Prove that$$\overbrace{\binom n 0 + \binom n 1 + \binom n 2 + \cdots + \binom{n}{\frac{n-1} 2}} + \overbrace{\binom n {\frac{n+1} 2} + \cdots + \binom n {n-1} + \binom n n} = 2^n. $$
Background:
This problem came from the following link:
https://math.stackexchange.com/posts/1639757/edit
and I didn't understand why that was true in which no one on the page has proved it to be so. and i was wondering what was the proof on that
People have already mentioned the algebraic proof in the comments. Here is a simple combinatorial proof:
Note that $\binom{n}{k}$ is the number of subsets of size $k$ of a set of size $n$. Thus, $\sum_{k=0}^n\binom{n}{k}$ is the total number of subsets of a set of size $n$. But a set of size $n$ has $2^n$ substs, so $\sum_{k=0}^n\binom{n}{k}=2^n$.
Using proof by induction and some thinking using elementary set theory:
Theorem: $\sum_{k=0}^{n}{\binom{n}{k}} = 2^n$
Proof (Roughly): Our base case is simple. $\binom{0}{0} = 1 = 2^0 $
However we want to think about this along the lines of sets and their power sets. If we have a set $A$ with $n$ elements, then by definition the power set $P$ of $A$ is the set of all subsets of $A$.
Example: $A = \{1,2\}$ with $n=2$ elements. Then $P(A) = \{\emptyset,\{1\},\{2\},\{1,2\}\}$ with $2^n = 2^2 = 4$ elements or in context of the proof $\binom{2}{0}+\binom{2}{1}+\binom{2}{2} = 2^2$.
Now, in the spirit of induction I want to consider the set $A'$ that has one more element added to it. What happens to its power set? Well, using $A$ from before and adding our new element to be $3$ we get $A' = \{1,2,3\}$ with $n=3$ elements. Then $P(A') = \{\emptyset,\{1\},\{2\},\{3\},\{1,2\},\{1,3\},\{2,3\},\{1,2,3\}\}$ with $2^n = 2^3 = 8$ elements or $\binom{3}{0}+\binom{3}{1}+\binom{3}{2}+\binom{3}{3} = 2^3$.
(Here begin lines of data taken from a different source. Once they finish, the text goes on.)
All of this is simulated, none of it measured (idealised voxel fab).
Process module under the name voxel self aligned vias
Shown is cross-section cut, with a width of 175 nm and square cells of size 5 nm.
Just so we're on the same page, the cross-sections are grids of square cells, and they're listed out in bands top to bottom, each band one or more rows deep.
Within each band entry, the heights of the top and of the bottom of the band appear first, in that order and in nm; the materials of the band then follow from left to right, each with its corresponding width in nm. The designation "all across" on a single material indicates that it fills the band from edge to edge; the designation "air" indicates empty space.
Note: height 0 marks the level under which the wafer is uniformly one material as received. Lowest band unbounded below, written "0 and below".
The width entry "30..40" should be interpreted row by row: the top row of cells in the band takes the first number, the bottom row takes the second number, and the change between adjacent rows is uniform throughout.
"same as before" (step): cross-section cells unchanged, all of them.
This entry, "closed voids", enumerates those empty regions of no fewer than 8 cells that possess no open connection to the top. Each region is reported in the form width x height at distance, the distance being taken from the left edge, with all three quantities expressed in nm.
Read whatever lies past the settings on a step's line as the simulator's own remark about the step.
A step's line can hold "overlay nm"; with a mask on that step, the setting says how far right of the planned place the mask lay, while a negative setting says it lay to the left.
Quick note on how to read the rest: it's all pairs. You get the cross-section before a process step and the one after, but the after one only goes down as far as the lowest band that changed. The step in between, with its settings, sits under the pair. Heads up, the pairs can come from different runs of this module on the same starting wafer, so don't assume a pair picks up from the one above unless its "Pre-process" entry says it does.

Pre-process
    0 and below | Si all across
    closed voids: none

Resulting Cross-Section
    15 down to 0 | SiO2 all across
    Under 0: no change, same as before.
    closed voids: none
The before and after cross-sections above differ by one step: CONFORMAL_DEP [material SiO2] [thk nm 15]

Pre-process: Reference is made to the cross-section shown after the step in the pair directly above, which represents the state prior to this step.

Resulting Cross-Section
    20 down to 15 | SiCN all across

In a more general sense, all we did was double the number of subsets of $A$ by adding our new element to all $4$ previous subsets, which gains us $4$ new subsets $+$ the $4$ old subsets. This is completely logical since the new set $A'$ is made only by adding 1 element to it, and so it should still retain the same subsets as $A$, with some more.
This is a concrete example using specific sets, however the logic of the proof is the same.